NEW DELHI, Oct 7: China has advised India that instead of frittering its energies in debilitating quarrels with Islamabad, New Delhi should join hands with Pakistan to fight the menace of terrorism that targets both countries with equal animosity, the Times of India said on Monday.

The newspaper quoted Chinese Vice Minister of Foreign Affairs Wang Yi as saying in an exclusive interview in Beijing that while recent armed attacks in Kashmir were acts of terrorism, the issue of Kashmir was not about terrorism but about complex religious and territorial issues.

“Even as it seeks to strengthen its relations with India in the framework of a ‘comprehensive partnership of cooperation’, which includes a common approach to issues related to regional security and terrorism, China is unlikely to share New Delhi’s hugely negative perceptions about Pakistan,” Times editor Dileep Padgaonkar wrote, summarizing the interview.

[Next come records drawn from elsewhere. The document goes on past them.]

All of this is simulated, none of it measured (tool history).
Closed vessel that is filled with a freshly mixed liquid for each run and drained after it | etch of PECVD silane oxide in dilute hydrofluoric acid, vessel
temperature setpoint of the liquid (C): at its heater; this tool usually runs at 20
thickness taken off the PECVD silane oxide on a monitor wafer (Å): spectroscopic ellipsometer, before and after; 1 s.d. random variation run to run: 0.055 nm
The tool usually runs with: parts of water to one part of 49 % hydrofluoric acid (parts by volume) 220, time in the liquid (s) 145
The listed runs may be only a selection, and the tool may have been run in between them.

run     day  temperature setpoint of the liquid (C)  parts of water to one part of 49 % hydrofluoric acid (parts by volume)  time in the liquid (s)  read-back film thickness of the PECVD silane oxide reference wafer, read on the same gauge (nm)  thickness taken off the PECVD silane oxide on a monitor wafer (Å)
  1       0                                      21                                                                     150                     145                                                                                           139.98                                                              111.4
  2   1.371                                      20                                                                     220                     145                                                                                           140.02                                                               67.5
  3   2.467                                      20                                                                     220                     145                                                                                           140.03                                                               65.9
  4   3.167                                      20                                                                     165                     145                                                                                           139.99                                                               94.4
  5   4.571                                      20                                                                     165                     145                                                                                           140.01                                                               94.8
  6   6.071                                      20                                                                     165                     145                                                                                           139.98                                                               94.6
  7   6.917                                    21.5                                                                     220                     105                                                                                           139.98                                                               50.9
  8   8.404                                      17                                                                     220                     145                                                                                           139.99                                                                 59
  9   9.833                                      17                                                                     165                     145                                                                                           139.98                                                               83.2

He said in conversations with senior officials of the Chinese foreign ministry and with South Asia experts, he found that Pakistan continues to figure in a markedly favourable light as an “old friend” which gave China a “helping hand” during the “difficult Cold War years.”

“It is in the Chinese tradition to value an old friend,” said Wang Yi. “Pakistan is our neighbour as well as your neighbour. Our relationship with Pakistan is based on the principles of panchshila (five principles of peaceful co-existence). It is not targeted at a third country.”

This is why, Wang added, China could not understand why “our Indian friends are suspicious about the China-Pakistan relationship.”

Asked for China’s views on terrorist attacks in Kashmir and elsewhere in India, the vice minister stated categorically that the killing of innocents “falls squarely within the scope of terrorism” which had been condemned by the international community.

But he quickly added that the question of Kashmir was not related merely to terrorism and counter-terrorism. It was a “left-over from history, from the aftermath of British colonialism” and it involved “very complicated territorial and religious issues.”

Wang said the Kashmir problem could not be solved through military means. China hoped the two sides would create the proper atmosphere for the resumption of talks. There is a platform which India and Pakistan have not explored before to settle their outstanding differences.

“Some terrorist organizations are targeting both India and Pakistan. Why can’t the two countries get together to contain them?” he asked. India, he added, needs to acknowledge President Pervez Musharraf’s efforts to combat all forms of terrorism in his country and to control the expansion of extremist forces.